WASHINGTON
OF ALL THE tasks a public prosecutor performs, none is more difficult than stopping a case that has gone on too long and is rotten to the core.
That point was driven home for me last week when a three-judge federal appeals court panel in Boston upheld a lower court's dismissal of a conviction in a 10-year-old case that should have been history at least five years ago.
The case involves the savage beating of a police officer by colleagues, the escape of those colleagues from criminal responsibility, then the sole conviction in the case, for perjury, of another cop who was probably the only officer that long-ago night in Mattapan who did the right thing.
Ken Conley has been stoic throughout this oft-publicized mess that stopped a promising career, but, fortunately, in recent years he has not lacked for advocates against the injustice done him.
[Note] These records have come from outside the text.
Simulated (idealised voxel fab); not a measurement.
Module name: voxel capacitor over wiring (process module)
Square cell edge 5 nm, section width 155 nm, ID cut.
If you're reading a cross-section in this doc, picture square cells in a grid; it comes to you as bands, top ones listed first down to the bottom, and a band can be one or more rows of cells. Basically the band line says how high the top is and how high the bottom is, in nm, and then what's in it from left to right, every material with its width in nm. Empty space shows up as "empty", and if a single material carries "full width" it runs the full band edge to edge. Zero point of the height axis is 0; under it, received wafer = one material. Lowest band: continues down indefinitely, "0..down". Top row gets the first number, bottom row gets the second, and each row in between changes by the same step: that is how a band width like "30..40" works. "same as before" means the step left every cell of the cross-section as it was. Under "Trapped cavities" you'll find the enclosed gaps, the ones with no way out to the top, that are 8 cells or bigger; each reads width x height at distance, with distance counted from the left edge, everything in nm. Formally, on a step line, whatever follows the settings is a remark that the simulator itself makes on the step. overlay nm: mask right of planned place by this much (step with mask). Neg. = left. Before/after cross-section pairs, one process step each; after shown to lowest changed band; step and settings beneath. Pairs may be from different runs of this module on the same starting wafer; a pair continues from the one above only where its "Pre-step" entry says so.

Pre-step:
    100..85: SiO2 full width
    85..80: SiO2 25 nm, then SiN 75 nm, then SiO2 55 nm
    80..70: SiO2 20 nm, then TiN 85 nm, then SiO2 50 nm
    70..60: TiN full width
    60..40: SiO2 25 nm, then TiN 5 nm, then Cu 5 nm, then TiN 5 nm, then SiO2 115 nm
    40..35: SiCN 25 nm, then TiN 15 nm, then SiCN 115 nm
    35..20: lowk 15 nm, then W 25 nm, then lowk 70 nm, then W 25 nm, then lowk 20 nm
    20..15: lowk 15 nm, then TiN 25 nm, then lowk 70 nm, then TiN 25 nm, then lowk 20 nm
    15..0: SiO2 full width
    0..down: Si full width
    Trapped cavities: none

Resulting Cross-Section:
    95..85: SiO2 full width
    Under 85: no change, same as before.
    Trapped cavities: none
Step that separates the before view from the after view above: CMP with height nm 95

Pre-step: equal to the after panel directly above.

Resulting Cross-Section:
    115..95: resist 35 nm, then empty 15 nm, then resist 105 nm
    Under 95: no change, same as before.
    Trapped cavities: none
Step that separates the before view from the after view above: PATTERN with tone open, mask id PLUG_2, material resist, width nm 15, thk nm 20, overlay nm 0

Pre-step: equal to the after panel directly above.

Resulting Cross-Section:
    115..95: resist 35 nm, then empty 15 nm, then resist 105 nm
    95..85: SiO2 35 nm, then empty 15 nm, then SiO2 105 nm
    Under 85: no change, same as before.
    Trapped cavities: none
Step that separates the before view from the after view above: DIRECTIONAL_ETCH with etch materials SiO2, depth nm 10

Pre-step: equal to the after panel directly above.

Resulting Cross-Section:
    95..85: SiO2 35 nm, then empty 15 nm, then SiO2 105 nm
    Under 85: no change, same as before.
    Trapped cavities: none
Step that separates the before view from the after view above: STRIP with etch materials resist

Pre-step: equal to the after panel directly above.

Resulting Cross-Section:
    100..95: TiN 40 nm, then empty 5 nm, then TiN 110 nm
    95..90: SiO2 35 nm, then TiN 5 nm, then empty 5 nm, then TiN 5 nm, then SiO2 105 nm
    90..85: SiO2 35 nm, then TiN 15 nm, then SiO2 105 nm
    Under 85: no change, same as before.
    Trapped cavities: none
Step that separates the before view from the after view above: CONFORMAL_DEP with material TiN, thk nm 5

One thing that has not changed over the decade is the hideousness of the incident, involving as it did not only race but the infamous blue wall of police silence and the withholding of evidence from the accused. Police officers chasing a shooting suspect encounter an undercover cop, of color, and beat him to the point of disability before he can identify himself. None of them is ever convicted, all the penalties are administrative, but the one conviction in the case is of Conley, who actually arrested the suspect and has never wavered in his insistence that while he was apprehending the bad guy he never saw his brother officer being beaten.
His conviction was overturned by the first district judge who examined the case in depth, a judgment reversed five years ago by the full appeals court. However, in sending the case to a second district judge, the court set the stage for another overturning of Conley's conviction, in large part because an FBI memo destroying the usefulness of one of the two major prosecution witnesses (the other was the involved suspect), was impermissibly withheld from the defense. It was that second judicial victory that a three-judge panel upheld last week.
Everyone should sympathize with the dilemmas now facing US Attorney Michael Sullivan, who can either appeal again to the full appeals court, retry Conley, or let this sorry affair finally end. Sullivan wasn't here for the original prosecution and didn't sign the latest government appeal brief. For bureaucratic and internal political reasons, dropping a case, even a lousy one, is a hard step to take, however immense Conley's grounds for exoneration now are.
I have a tiny, but relevant personal understanding of Conley's ordeal. Just as Watergate was blowing up in Richard Nixon's face in 1973, I found myself in a silly but dangerous criminal matter involving the American Indian Movement's occupation of the hamlet of Wounded Knee on the Pine Ridge reservation in South Dakota. This was Nixon, so instead of a subpoena I was looking at a three-count indictment for accompanying the people who flew three private planes to drop supplies by parachute to the occupiers. As the case developed, one of my attorneys back here was a young Bob Bennett, on his way to becoming one of the go-to defense lawyers in this town. Bennett, without fee, is in charge of Conley's appeals now.
The case against me was garbage, but this was Nixon, whom we later discovered had taken an interest in the affair as his own troubles metastasized. The big break for me came when Elliot Richardson was named attorney general. Within four months of taking office, Richardson dropped the case, saying that there was ''insufficient evidence" to proceed.
I went bananas, fuming that there was not merely insufficient evidence, there was no evidence at all, and that Richardson was smarmy for hiding behind the dodge in his statement. A week or so later, he called me privately, and, with the mischievous wit for which he was famous, thanked me for clobbering him in public. I was too perfectly principled and young to understand through my righteous indignation, so the great man explained. I had helped him with the prosecutors in the field and I had helped him with the crooks and connivers in the White House by losing my cool, and since he had several much bigger fish to fry, Richardson was happy to be rid of my case. As the years passed, until he died, he got a regular laugh out of the story, and, eventually, so did I.
The murky legal and bureaucratic phrase ''in the interests of justice," has multiple meanings, rarely to delineate right from wrong. For me, and I suspect for Conley, it means dumping a lousy case against a person who was wronged by zeal more than corruption. What Elliot Richardson saw in my case was first of all a lousy case, but secondly one that would impede larger interests of justice -- which would ultimately include the vice president and the president. So he dropped it the easiest way be could find -- by declaring the evidence insufficient and infuriating me, at least for a few weeks.
What Sullivan or the Justice Department big shots here should see is another lousy case that hung around years longer than it should have. In these days, dumping lousy cases is one way the public can maintain confidence in the authorities. Enough already.